Cincinnati Public Transit

  • A black and white photo of Gettler with colleagues at a bus manufacturing facility, circa 1950s.
    Gettler with colleagues at a bus manufacturing facility.

Benjamin Gettler more than once played a major role in the history of public transit in Cincinnati. Today’s single-company operated public transit system originated in 1873, when four horse-drawn tram systems merged to form the Cincinnati Consolidated Railway Company. Seven years later in 1880, its name changed to the Cincinnati Street Railway Company. The company provided streetcar service to Cincinnatians until 1952, when it moved to provide bus-only service and changed its name to the Cincinnati Transit Company.

Gettler’s involvement began in 1948, when he and friend Lloyd Miller began buying stock of the Cincinnati Street Railway, with the intent of owning enough shares to control the company. Along with law partner Jake Brown, they eventually owned enough stock shares to control the company, and were on the Board of Directors. In 1967, they created a subsidiary company, which took the name of Cincinnati Transit Company, and the remaining company changed its name American Controlled Industries, Inc. This enabled them to sell the Cincinnati Transit Company to the city of Cincinnati in 1973, forming the current Metro bus service. The Cincinnati Transit Company was the last privately owned public transportation system to be sold to a major city in the United States.
Gettler returned to work in public transportation in 2002, when he was appointed to serve on the Board of Trustees for the Southwest Ohio Regional Transit Authority, the company which operated Metro. He served as Chairman of the board from 2004-2006, when his term was up. Two years later, he was appointed a “Royal Coachman” in 2008, in recognition for his “service to the people of Cincinnati” and “dedication and expertise… to the improvement of public transportation”.

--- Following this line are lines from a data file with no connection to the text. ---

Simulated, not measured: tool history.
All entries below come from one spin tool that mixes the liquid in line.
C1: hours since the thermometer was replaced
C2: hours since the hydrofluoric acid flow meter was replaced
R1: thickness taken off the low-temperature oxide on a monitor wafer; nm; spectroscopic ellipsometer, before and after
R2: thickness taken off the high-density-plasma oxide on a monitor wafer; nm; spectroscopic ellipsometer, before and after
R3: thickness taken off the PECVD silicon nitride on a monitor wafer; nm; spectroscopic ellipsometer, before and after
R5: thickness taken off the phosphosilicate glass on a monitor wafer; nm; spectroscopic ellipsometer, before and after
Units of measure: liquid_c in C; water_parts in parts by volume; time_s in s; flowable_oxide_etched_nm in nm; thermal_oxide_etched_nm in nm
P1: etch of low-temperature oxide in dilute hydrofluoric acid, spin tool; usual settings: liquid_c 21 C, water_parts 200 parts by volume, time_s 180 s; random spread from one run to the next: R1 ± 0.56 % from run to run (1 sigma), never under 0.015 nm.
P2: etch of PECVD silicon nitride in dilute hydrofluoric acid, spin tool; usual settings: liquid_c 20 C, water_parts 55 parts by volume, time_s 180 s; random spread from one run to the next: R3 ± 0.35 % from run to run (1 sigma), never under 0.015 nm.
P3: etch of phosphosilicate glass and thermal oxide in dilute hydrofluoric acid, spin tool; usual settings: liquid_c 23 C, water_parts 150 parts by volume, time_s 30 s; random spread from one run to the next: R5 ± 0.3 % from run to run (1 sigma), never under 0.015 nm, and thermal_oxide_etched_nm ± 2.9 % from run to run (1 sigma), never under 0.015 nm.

In addition to public transit, Gettler also played a role in the history of the Cincinnati Southern Railway. The railway, connecting Cincinnati and Chattanooga since 1880, is the only municipally owned railroad in the United States. It is operated by the Norfolk Southern Railroad Company, which connects the Cincinnati-Chattanooga line to New Orleans and Texas. When it came to renegotiate the operating lease agreement in 1987, Mayor Charlie Luken appointed Gettler to the Cincinnati Southern Railway Board of Directors, for the specific purpose of handling the negotiations. Ultimately Gettler was able able to negotiate a lump sum payment of $6,000,000 to the city of Cincinnati and an additional $8,000,000 in annual revenue.